Entering a corner, even at higher speeds, the car feels precise and you’re given a decent amount of feedback. Only rarely are you confronted with torque-steer. AMG seems to have put genuine effort into the way this car’s steering feels and made it stiffer than ever. That, in combination with the torque-vectoring, means you’re all too happy to press the throttle when exiting a corner. At that moment you realize why Mercedes-AMG asks nearly 70K base for this car. The 3.9 seconds for 0-100kph are impressive (we tested 4.1 seconds on wet roads with launch control), but it’s only on the move when it shows its teeth. This is a hatchback that hits 0-200 in under 14 seconds. And even above 200 it pulls and pulls. Braking is equally impressive as the calipers up front hug the steel with 2 pistons more than on the A35 (review here).

Power delivery in the A45 S is very entertaining and not only because of the 4Matic+ system pulling you forward. The engineers have calibrated the torque curve to deliver most of its power higher up in the range, meaning it almost feels like an NA engine. Only at some moments does the turbo lag show, albeit slightly. This character also translates into the engine and exhaust note you’re confronted with. Sure there’s pops and bangs like any other car out there, but the visceral high pitched note at higher revs is unique for a turbo car. We averaged 13l/100km during our trip.
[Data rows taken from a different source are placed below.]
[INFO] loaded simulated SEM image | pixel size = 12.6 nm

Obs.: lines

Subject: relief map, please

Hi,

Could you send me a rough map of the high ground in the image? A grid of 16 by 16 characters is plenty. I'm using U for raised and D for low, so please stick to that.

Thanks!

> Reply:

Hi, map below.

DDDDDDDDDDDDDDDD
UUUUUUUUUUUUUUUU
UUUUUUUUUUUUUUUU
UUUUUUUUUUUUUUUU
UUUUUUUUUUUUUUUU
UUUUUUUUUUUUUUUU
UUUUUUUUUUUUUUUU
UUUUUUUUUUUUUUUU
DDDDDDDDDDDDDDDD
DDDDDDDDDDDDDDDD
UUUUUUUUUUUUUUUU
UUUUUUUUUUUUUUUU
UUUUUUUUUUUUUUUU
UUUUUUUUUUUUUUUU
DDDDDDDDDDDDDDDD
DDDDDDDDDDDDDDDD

But is the A45 S an overkill for public roads? Most definitely no! There’s plenty of roads out there that make this car come to life and even regular traffic offers plenty of opportunities to enjoy the drivetrain. Don’t stare at the marketing around the drift-mode* too much either, most of the time the 4Matic+ system is a tremendous help rather than a gimmick. Slow drives are a bliss too, as it is ever so comfortable as regular A-Class. But sadly, the car has become such an efficient machine, that only a track or the de-restricted autobahn will make it show all of its worth.

*Disclaimer: okay that drift-mode is fun, but don’t try it at home!